Testimony of Ann and Elizabeth Eggley, Child Mine Workers
Testimony of Ann and Elizabeth Eggley, Child Mine Workers
News article
By: Ann and Elizabeth Eggley
Date: c. 1842
Source: The Longman Anthology of British Literature, edited by David Damrosch. New York: Pearson/Longman, 2004.
About the Author: Ann and Elizabeth Eggley, ages eighteen and sixteen respectively, were child workers called to testify before Parliament as part of the investigations into the 1842 Factory Acts.
INTRODUCTION
Child labor has been an integral part of families in most societies, whether the child worked on farms, tended to younger siblings, managed household tasks, or worked in family businesses. As the industrial revolution changed the nature of labor and economics in Great Britain and the United States, however, the structure of children's work changed as well.

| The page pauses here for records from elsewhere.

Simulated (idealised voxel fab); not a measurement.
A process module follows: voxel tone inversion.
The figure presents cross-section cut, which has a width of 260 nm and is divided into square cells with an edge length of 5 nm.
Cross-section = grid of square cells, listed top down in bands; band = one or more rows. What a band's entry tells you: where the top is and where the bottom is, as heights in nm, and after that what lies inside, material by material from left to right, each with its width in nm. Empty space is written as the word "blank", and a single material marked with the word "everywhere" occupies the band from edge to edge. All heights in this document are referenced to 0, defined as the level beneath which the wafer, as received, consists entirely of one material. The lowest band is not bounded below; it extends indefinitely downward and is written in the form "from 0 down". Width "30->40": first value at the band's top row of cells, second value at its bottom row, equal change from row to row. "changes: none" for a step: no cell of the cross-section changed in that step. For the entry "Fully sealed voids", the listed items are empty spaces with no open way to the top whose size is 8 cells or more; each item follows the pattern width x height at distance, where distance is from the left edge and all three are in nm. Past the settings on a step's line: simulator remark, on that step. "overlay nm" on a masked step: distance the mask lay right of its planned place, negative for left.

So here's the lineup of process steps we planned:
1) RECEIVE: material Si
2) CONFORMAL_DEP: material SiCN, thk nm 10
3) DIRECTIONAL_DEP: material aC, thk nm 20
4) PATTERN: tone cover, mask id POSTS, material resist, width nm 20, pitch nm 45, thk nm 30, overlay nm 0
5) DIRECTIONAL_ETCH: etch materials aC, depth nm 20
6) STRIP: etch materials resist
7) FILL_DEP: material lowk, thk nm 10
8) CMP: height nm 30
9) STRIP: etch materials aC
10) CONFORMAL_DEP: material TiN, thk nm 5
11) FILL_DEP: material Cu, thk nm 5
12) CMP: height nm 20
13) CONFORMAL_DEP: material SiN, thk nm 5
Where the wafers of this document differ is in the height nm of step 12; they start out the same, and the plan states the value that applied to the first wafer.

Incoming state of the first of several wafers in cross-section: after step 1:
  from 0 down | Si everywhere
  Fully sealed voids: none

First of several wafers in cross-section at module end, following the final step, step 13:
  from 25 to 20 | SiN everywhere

Children began to work as wage earners, earning one half to one fourth the wages of a grown man, and often even less. For lower-income families, families that lost farming rights or land, or those in search of jobs in general, the acceptance of child wage earners in settings such as factories and mines made the difference between starvation and subsistence living. In mining communities in Wales and in the Appalachian Mountain region in the United States, children as young as three worked in the mines as runners, gathered coal by hand, or dragged loads of coal through small shafts that required a child-sized body for passage. Mary Barrett, age fourteen, described her experience working as a "hurrier," one who pushed bundles or trams full of coal: "I hurry for my brother John, and come down at seven o'clock about; I go up at six, sometimes seven; I do not like working in pit, but I am obliged to get a living; I work always without stockings, or shoes, or trousers; I wear nothing but my chemise; I have to go up to the headings with the men; they are all naked there; I am got well used to that, and don't care now much about it; I was afraid at first, and did not like it; they never behave rudely to me; I cannot read or write."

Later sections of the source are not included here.